While reading the book “I thought it was just me but it isn’t” by brene brown I was reminded of how for women the standards of how to be and how to act are quite different even unrealistic at times. We are supposed to have perfect bodies, perfect jobs, manage the house well, excel at culinary skills, be good mothers ,sisters and daughters the list goes on. What’s more failing to live upto any of these standards has more guilt and shame for women compared to men(this is a strong statement but backed by research in the book).
I was born and raised in a very conservative village in Haryana. Most girls had the set path, pursue BA get married or become a teacher and get married.There were numerous child marriages in my neighbourhood where the girls were 16 or 17. While studying to my CAT exam I used to go to my uncle’s house on weekends to avoid the distractions at my house. Mainly I started going because of the warm and welcoming nature of their family. They are a family of six, two sisters two brothers , my uncle and aunt. Another cousin didi who was a teacher lived with them. she was the eldest among siblings and stayed for some time to help the children with their studies.

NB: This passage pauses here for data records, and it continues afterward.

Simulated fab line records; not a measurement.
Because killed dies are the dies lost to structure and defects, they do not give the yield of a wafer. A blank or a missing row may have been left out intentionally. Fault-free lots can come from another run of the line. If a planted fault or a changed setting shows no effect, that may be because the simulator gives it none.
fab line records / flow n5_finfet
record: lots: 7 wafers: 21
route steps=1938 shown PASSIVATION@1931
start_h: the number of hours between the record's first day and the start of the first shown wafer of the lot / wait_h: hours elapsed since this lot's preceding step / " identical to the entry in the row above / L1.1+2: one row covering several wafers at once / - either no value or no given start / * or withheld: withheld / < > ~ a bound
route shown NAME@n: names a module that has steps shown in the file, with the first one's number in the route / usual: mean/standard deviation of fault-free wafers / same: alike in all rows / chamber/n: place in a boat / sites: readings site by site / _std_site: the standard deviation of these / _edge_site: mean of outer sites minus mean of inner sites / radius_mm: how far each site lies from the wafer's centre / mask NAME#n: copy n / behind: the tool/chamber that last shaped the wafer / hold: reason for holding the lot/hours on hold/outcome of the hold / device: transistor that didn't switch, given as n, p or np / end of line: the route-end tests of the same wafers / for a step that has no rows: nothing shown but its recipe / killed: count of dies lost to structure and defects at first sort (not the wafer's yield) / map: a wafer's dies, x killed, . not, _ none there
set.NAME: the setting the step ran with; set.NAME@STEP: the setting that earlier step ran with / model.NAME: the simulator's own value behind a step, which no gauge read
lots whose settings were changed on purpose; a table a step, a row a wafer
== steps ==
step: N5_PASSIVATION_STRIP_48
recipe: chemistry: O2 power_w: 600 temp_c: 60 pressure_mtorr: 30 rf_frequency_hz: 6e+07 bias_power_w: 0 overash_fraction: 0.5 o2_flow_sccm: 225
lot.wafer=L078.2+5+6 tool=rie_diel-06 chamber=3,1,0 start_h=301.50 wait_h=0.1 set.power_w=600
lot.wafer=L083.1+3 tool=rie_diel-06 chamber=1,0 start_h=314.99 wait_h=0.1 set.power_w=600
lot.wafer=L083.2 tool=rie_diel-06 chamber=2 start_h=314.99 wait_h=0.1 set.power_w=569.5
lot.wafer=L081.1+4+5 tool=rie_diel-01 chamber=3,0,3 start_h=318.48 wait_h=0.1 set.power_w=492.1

Younger girl, Sonakshi was the quiet one while elder one Poonam was always chirping about something or other. I was closer to sonakshi due to her exuding innocence , she was going through the board exam stress for class 10th. I formed a bond with both sisters and tried to inculcate the habit of reading into them but never succeeded. Poonam wasn’t interested in reading anything other than fashion blogs and magazines and Sonakshi always said she just doesn’t wanna come anywhere near books. For some naive reason I was convinced that they would get maturity by reading some quality literature, not realising what works for one may not work for another and that this is just my opinion, I may be wrong. Both the sisters were very pretty and were the centre of attraction at all family functions. There were strict rules as to what they can and cannot wear though, cut sleeves, dresses, anything that reveals any skin was a big no no in their house. Sonakshi didn’t care much for these things but poonam was visibly distressed with these things, she used design clothes and was fond of fancy dresses and makeup.
Fast forward 4 months, one day poonam was coming back from a nearby kirana shop and behind her a guy from a neighbourhood followed her into the house. The moment he stepped into the house he was flushed with anger and started speaking on the top of his voice. ye bahar gulchare udda ke aa rahi hain, koi ladka aaya tha isse milne , dono kiss kar rahe gaav ke beech mein ,sharam nahi h isko zara bhi(she was having fun with some guy who came to meet her and is completely shameless).
This went on for a while where she tried to denied it and 2 more guys came to back up the first one in this moral policing. Eventually her family got to know she did meet some boy and it is true. Her cousin di Meenakshi sent those boys back but started yelling at her afterwards. To them it was unthinkable that someone could do such a thing, their honour was at stake . Her elder brother and father weren’t home at the time , her mother starting crying and cursing her for bringing dishonour to the family. They first locked her in a room then Her didi and mother started beating her badly for more than half an hour. Later at night her brother came home and went into rage the moment he heard the news, he picked up a broom lying nearby and hit her 3-4 times. How do I know all this? Poonam told me in details as she too went into shock from extreme reaction of her family.
This boy was her classmate in 10th standard in DPS RK puram. Her family was sending the children all the way to RK puram with the idea that they will get better education there compared to nearby schools. From the very next day they stopped sending her to school and decided to stop her education altogether. Meenakshi di said to me “isko bahar nahi bhej sakte , ispe bharosa nahi kar sakte aab” (we can’t send her out, we can’t trust her now). I was not able to believe that something this small could have such extreme consequence for her , when the guy was left unaffected (at least socially). I tried to convince them but later my mother said “don’t do to their house now, study here only, people will talk about you as well.”
Its been around 5 years and that girl is still having house arrest, she completed schooling via distance and is taking BA degree from nearby mediocre Govt. college with correspondence. Now her family wants to marry the two girls off in a “good family”. They stopped till now because some astrologer predicted that elder girl, poonam is having some dosha and should only marry after 26. We as girls have been receiving these silent messages since childhood , don’t do this don’t do that or else consequences will be rough.